Chamber works of Haydn, Schubert, and Brahms (no Kurtag or anything like it) at 3pm on a weekend may not sound like the most adventurous of musical events. Then place the show in an acoustically unsupportive setting with noisy HVAC, and it looks even less promising. But the Boston Chamber Music Society invariably gives good value and offers truly good work, and has for 35 years. This performance Sunday afternoon in the Fitzgerald Theater at the Cambridge Rindge and Latin School was—piece by well-known piece, movement by pleasing movement—so musically satisfying that I would gladly sit through it again. The BCMS theme was Gemütlichkeit: publicly genial coziness, with everything nominally in G major.

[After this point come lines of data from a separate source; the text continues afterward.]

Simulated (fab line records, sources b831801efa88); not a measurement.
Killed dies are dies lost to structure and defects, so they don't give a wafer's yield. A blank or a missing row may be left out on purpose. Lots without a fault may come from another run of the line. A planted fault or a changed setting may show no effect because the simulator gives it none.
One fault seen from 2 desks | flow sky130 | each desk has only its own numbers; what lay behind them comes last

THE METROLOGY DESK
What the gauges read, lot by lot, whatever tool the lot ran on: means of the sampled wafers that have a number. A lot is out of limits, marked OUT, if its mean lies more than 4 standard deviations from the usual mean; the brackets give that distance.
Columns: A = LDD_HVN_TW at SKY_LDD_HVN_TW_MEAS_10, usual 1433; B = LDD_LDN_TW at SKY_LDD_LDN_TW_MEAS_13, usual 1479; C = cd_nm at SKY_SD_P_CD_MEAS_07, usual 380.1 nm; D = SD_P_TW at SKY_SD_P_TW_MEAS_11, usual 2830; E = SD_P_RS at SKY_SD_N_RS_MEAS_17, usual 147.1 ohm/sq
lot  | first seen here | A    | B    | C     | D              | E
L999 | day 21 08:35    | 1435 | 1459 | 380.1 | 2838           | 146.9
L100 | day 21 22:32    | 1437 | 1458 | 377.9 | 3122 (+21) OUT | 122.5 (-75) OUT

An arrangement for string trio of a Haydn keyboard sonata opened. The two-movement work may not exactly have been prepared by the 52-year-old master, but no matter: the characteristic charm utterly engrossed, first in the long “innocent” Allegretto and in the short Presto even moreso. Stutter-steps and similar slyness made it clear whose mind at play this was. Violinist Alexi Kenney (playing a luscious 1714 Strad, lent with NEC support, which Joachim had employed for the Brahms Violin Concerto’s 1879 premiere), BCMS founder violist Marcus Thompson, and cellist Raman Ramakrishnan dispatched the Haydn with delicate perfection.
The Fitzgerald proved more acceptable for chamber music than it had any right to be, though I doubt many groups will seek it out. The corrugated sidewalls may well scatter lateral reflections, but they are wide apart to begin with, and flare. The ceiling is very high and the large curtain behind the performers thick. The bare floor at the bottom of the venue, where the performers sat, provides the only early reflection. The constantly loud air-handler aside, the music did sound direct, dry, and clear.
The last of Schubert’s final three string quartets, the G major, has become a chamber staple. It gets no less disturbing with repeated hearing. (It must have sounded like Carter in the day.) The composer’s helpless, otherworldly hearing of sounds, major-minor and back, and back again, combines cries and whispers, their sadness irregularly tremulous. Up and down we go, outbursts, then anguished tremors, and repeat. Aspiring joy, then fears, and repeat with more ache. Each movement involves the contrast approach, and each strangely seems, as we hear the work unfold, to recall the others. Violinist Yura Lee joined Kenney, and Dimitri Murrath and Gabriel Cabezas were violist and cellist. Exceptional chamber musicians, aces every one, their playing expert, if a touch individually discrete. Did it feel ever so slightly undercooked at moments? Perhaps. And Lee’s phrasing may not always have the full measure of amiability.
Altogether, the torturous traversal—Schubert’s writing is brutal on the violinists’ hands—from loud cloudiness to quiet sun, then from quietly dancing cloudiness to agitated sun, whether grand ensemble or individual comments and sighs, passed with high exactitude, trembling to a comparatively weak end. (Specifically mentioning this quartet, Michael Steinberg pointed out that Beethoven’s great resolving finales posed an unsettling problem for everyone afterward, that even in late miraculous works Schubert was not always able to “match earlier movements with finales of comparable concentration and intensity”.)
The second half featured all six musicians in the Brahms Sextet No. 2, from 1865. It too trembles, starting with viola vibrato, beginning another masterly chapter in the 32-year-old’s renounced romantic life (compare and contrast wistfulness in Brahms and Schubert). I’ve never heard Thompson play with more nobility. The movement sings smoothly, seemingly endlessly, with a different kind of mounting joy toward sadness. As led by Kenney, the performance continued the x-ray clarity partly due to locale; you could practically notate passages if sitting close. The band reached real lilt, their rhythms breathless in the long first Allegro. The Scherzo was non-creamy, different from the way so many groups do it, but everyone passed around his or her dejected plucks in tremendous unison, with Ramakrishnan and Cabezas standing out. The Adagio features more gorgeous mourning, chockablock with yearning duets, eventually coursing toward an ecstatically elegiac ending. The last movement may never before have been rendered with more Mendelssohnian luminosity, with Kenney and Lee standing out and Murrath newly vital.
The workmanship of the Boston Chamber Music Society may not be as immaculately oiled as with certain other groups, but I somehow find their concerts more instructive.